Side-effects of traveling—and articles written about them—abound. However, not enough is said about the changes traveling brings to the way you connect with people. Friends and relationships will never be the same for those who have discovered the wonders of moving beyond borders and oceans.
Traveling has a way of introducing you to fascinating people while providing a myriad of opportunities to connect with them. Constantly changing scenery and embracing new experiences leads to accepting relationships as they come, for as long as they may last.
Although most of my traveling experiences have been solitary, plenty of the fondest memories involve people I’ve met on the road. Some of them I never saw again, and others will remain friends for life.
You see, the great thing about friends you meet while traveling is they don’t need constant FaceTime calls or updates about your life and whereabouts. They’re happy with knowing you’re on the other end of an occasional Facebook comment or Instagram Story reply. Yet, whenever you happen to be on their side of the world, they’ll gladly join you for a quick tour around it.
Traveling teaches you to live in the present, accepting it as it comes. The same goes for the people you meet.

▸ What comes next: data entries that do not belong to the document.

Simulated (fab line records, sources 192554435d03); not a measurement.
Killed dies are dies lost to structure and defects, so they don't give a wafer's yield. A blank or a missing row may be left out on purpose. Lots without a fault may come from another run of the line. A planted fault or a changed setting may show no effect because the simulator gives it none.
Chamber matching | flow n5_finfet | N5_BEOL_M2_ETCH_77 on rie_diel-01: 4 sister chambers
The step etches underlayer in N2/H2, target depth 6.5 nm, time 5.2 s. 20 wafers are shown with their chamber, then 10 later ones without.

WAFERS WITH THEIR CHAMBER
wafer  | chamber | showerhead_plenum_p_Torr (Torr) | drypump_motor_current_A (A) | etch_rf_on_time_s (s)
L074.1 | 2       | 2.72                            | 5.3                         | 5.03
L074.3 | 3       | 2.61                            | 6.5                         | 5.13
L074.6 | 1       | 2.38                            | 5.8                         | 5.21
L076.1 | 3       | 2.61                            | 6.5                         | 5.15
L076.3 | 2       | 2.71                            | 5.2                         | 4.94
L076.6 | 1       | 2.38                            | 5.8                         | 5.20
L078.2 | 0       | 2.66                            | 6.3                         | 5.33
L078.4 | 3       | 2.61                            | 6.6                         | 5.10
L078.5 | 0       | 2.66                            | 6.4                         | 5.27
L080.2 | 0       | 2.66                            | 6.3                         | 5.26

Five years ago, I never would’ve imagined I’d end up spending a whole day with a Hare Krishna, a member of the International Society for Krishna Consciousness (ISKCON). But a casual walk through a small hippie town in Brazil led me to meet Thiago, a 60-year-old craftsman who invited me for lunch at his place in the woods. We shared a meal, great conversations, and a bath in the nearby falls. I never saw him again, but that encounter remains one of the most particular and unforgettable ones I’ve ever had.
When you’re out on the road, every moment is cherishable. There is tremendous openness to everything, including human connections. There’s an understanding that the moments and experiences that make them are ever-fleeting.
My mom would be terrified to know I went into a stranger’s home for a cold beer one exhausting afternoon in Fez, Morocco. Still, the conversation we had before led me to accept the invitation. I can’t remember his name, but this Italian man of Moroccan ancestry entertained me with a private living room drag show. That story remains one of my favorites.
Turns out, the freedom and confidence you experience while traveling becomes addictive. And after a while, you’ll find it translates into every aspect of life. Once you come back home, the ease of befriending strangers remains; the eagerness for new experiences and the ability to laugh at misadventure becomes second nature.
Even if you only met them for a few hours, friends made while traveling always linger in memory. The shared experience of adventure, however brief, bonded you together.
You accept that the person you met on that long bus ride from Brussels to Berlin has a life completely separate from yours. Yet, you appreciate that fate placed you two next to another for 12 hours—which went by much faster thanks to great company.
Once you realize that borders are imaginary, every destination seems much more attainable.
Going back to that bus ride as an example, hearing your companion talk about their hometown or the places they traveled widens your worldview. Somewhere you never even knew existed is now home to a friend you remember dearly, and an excuse to visit suddenly appears.
When traveling Europe for the first time, I had difficulty planning my route. I’ve never been too eager for the must-sees. So instead, I decided to base my itinerary around visiting friends I’d met backpacking in Latin America. Knowing I had a couch to sleep in took me to a myriad of places I never would’ve expected. It made my trip more significant and personal than if I had decided to stick to what the travel blogs told me.
As a traveler, you’ve now figured out the world is your oyster, and no place seems too far away. Goodbyes don’t necessarily mean forever. The possibility of another encounter is barely a flight and some planning away.
There is no such thing as attachment. Traveling teaches you to enjoy the present and accept that sooner or later, you and your new friend(s) will continue your route and split ways. Yet, the memory remains, and hope for the possibility of running into each other again helps ease the goodbye.
After enough reencounters, I feel like traveling has given me a different sensation of time and space. The same friend I was dancing with at a festival on the coast of Colombia took me to their favorite club in Berlin a few years later, and it felt as if time hadn’t gone by at all.
Connections, however momentary or rare, have a way of clinging on through years and kilometers, thanks to the fact they were made while traveling. Once at home, you want to relive those moments with new strangers, and you seize any opportunity to do so.
Parting ways is no longer a tragedy. You learn to cherish that, in such a big wide world, you were lucky enough to share a path with a unique person for however long life allowed.
And on the note of fateful encounters, life-changing experiences, and adventure, hitchhiking is sure to provide all three. Read on about The Solo Female Traveler’s Guide to Hitchhiking to do it right and safely.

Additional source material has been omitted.